In recent years, the Parliamentary program has become so full that many legislative proposals (even where OPC has drafted the law) do not get tabled in a timely fashion, but often are set aside waiting for a "slot" in the program. As a consequence, business is required to "second guess" the likely provisions at a time when it is entering into transactions and, on occasions, when it is filing its income tax returns under what is now a "self-assessment" environment. The number of new legislative proposals held up by this process (often described as "legislation by announcement") is unacceptable. However, a far greater number of proposed amendments to the law (to fix errors, ambiguities or unintended consequences) are so delayed that the ATO is inclined to prefer to administer the law according to its perceived intended purpose (perhaps supported by a ruling) rather than request and/or beg for a slot in the Parliamentary program to introduce an appropriate amendment. The result of this behaviour is that the "rule of law" has broken down with some taxpayers considering themselves bound by the black letter law and others taking "advantage" of the ATO view where that may be more favourable, but with the risk that a dispute might result in a court disagreeing with the ATO.
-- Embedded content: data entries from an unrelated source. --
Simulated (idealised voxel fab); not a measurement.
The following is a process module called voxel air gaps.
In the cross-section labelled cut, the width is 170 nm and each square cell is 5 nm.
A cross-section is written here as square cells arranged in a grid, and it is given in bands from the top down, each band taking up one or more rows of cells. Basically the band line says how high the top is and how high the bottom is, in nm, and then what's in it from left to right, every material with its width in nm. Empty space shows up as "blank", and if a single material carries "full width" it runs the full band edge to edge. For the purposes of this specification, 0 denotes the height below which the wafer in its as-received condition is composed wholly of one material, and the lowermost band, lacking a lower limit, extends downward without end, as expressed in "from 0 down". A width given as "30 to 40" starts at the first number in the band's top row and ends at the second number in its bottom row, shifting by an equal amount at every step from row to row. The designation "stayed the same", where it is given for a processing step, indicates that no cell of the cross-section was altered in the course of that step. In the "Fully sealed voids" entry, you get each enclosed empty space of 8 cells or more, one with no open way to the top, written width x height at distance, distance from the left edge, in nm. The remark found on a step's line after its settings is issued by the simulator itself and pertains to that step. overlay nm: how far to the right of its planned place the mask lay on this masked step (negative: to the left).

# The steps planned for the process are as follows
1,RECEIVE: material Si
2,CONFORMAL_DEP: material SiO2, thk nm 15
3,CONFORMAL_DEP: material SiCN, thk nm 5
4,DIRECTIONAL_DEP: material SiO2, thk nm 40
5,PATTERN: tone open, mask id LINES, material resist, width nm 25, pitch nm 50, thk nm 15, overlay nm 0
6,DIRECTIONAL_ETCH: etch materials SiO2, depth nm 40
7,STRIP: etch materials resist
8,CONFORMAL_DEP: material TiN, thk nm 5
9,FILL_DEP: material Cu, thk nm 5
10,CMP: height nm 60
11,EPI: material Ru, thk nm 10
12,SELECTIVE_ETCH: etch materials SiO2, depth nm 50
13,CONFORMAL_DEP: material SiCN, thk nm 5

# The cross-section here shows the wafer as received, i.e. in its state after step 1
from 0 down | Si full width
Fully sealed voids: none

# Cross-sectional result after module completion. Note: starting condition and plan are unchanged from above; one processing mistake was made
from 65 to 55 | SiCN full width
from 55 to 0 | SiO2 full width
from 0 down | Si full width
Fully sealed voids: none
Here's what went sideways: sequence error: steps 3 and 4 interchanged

The outcome of the above is that business is divided into at least two camps - the "bold" and the "not so bold", depending on whether they consider the black letter law or the ATO view to be advantageous or at least not disadvantageous. This has resulted in considerable uncertainty regarding many provisions in the taxation law, which in turn has resulted in many transactions which could have been of benefit commercially to business, not being proceeded with in light of the errors, ambiguities and unintended consequences evident in the black letter law or because there is only an announcement (no legislation) to assist analysis. It has also resulted in the ATO being inclined (or pushed?) to issue rulings or determinations or other announcements stating its view on particular provisions in circumstances where that view may not accord with the interpretation of judges who may have to consider the provision. This possibility, when considered by the ATO, has often discouraged the emergence of any ATO view. This behaviour (which is understandable) has resulted in some taxpayers taking advantage of poorly expressed law to the detriment (in terms of the intended policy) of the revenue.
The areas of taxation law where errors, ambiguities and unintended consequences are evident, are not only isolated provisions of little relevance to normal business transactions, but are to be found in key areas of the law and in abundance in some of those key areas. In this regard, the following key areas of the law are mentioned:
(This list is not exhaustive.)
In most of the foregoing areas, the errors, ambiguities and unintended consequences can "cut both ways" but, on balance, because the demand for a Parliamentary slot to protect the revenue transcends the demand to protect taxpayers, the remaining provisions which disadvantage taxpayers significantly outnumber those which would disadvantage the revenue. This outcome has engendered a cynical view among business that Parliament is not concerned with the integrity of the law after it has enacted each piece of legislation.
The fault barely lies with OPC and may only sit with the ATO in those circumstances where its review of a bill could have resulted in a better expression of the law. Essentially, the fault lies with Parliament and in particular with the Government of the day, which presumably controls the Parliamentary program.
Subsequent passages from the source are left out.